Mr Meadows’ mother, Susan, told Channel 4 News: “Alfie is at home but has staples in his head and is struggling to come to terms with what’s happened to him.”

She was at the protest, and says she saw terror on the faces of those who were kettled.

“It can’t be the the right police policy,” she said, adding that it had completely changed her view of the police.

Mr Bergfeld told Channel 4 News: “We will exercise our democratic right to protest. The student protesters on the previous demonstrations have been kettled over and over, denied their right to protest and their basic human rights.

“They’ve been kept in freezing temperatures for eight and even 10 hours at a time. What we’re saying is that we have the right to protest in the face of attacks by a Government that is making the deepest cuts since the Second World War.”

Around 30 protesters linked arms around New Scotland Yard, and will move to Parliament later, for the vote.

“What we’re saying is that we have the right to protest in the face of attacks by a Government that is making the deepest cuts since the Second World War.” EAN spokesman Mark Bergfeld

But Mr Bergfeld said that whatever happened there would be more protests.

“We have been clear since the start that this is just the beginning, not the end, and we are already planning a demo in the New Year,” he said.

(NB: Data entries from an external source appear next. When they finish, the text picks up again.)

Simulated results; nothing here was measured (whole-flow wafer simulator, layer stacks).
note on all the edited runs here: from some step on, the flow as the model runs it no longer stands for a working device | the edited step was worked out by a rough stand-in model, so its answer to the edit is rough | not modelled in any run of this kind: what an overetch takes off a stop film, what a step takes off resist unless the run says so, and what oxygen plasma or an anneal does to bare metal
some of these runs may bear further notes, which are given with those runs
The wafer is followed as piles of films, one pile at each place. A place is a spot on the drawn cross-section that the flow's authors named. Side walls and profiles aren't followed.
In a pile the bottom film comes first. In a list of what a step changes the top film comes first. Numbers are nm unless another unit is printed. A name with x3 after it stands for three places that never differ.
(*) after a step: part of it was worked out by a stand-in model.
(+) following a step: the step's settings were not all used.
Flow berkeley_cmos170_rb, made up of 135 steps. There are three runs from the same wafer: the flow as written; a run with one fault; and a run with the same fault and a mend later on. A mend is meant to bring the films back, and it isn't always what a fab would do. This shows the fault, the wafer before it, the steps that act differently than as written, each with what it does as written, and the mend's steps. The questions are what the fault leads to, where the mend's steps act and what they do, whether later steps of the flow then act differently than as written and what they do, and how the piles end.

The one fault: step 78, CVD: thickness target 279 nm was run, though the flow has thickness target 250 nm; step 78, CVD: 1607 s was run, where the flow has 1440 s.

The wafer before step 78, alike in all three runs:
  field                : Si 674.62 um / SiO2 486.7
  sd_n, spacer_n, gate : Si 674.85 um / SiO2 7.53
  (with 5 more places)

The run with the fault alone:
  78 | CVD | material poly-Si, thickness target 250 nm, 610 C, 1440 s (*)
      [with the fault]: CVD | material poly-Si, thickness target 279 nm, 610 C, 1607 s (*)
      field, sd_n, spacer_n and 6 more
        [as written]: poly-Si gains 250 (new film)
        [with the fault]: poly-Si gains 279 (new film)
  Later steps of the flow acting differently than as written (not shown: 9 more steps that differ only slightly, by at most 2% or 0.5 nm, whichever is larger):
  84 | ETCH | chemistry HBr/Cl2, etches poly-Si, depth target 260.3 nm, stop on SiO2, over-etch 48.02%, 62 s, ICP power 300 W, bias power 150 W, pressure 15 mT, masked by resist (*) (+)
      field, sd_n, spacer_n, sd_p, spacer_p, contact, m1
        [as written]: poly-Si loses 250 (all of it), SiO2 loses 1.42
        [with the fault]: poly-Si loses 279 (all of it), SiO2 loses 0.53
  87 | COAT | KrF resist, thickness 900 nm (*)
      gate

“We are planning walk-outs on different days, a national assembly of all of the different occupations, and we will continue to target MPs in their constituency surgeries for their betrayal.”

Police

Scotland Yard confirmed last night that it is in talks with the Northern Irish police over the possible deployment of water cannons if the demonstrations get out of hand, as they did last week when the Prince of Wales’ car was attacked.

However the Home Secretary, Theresa May, yesterday said her approval would be required for the use of water cannons – which she did not think necessary.

“I don’t think anybody wants to see water cannons used on the streets of Britain,” she said.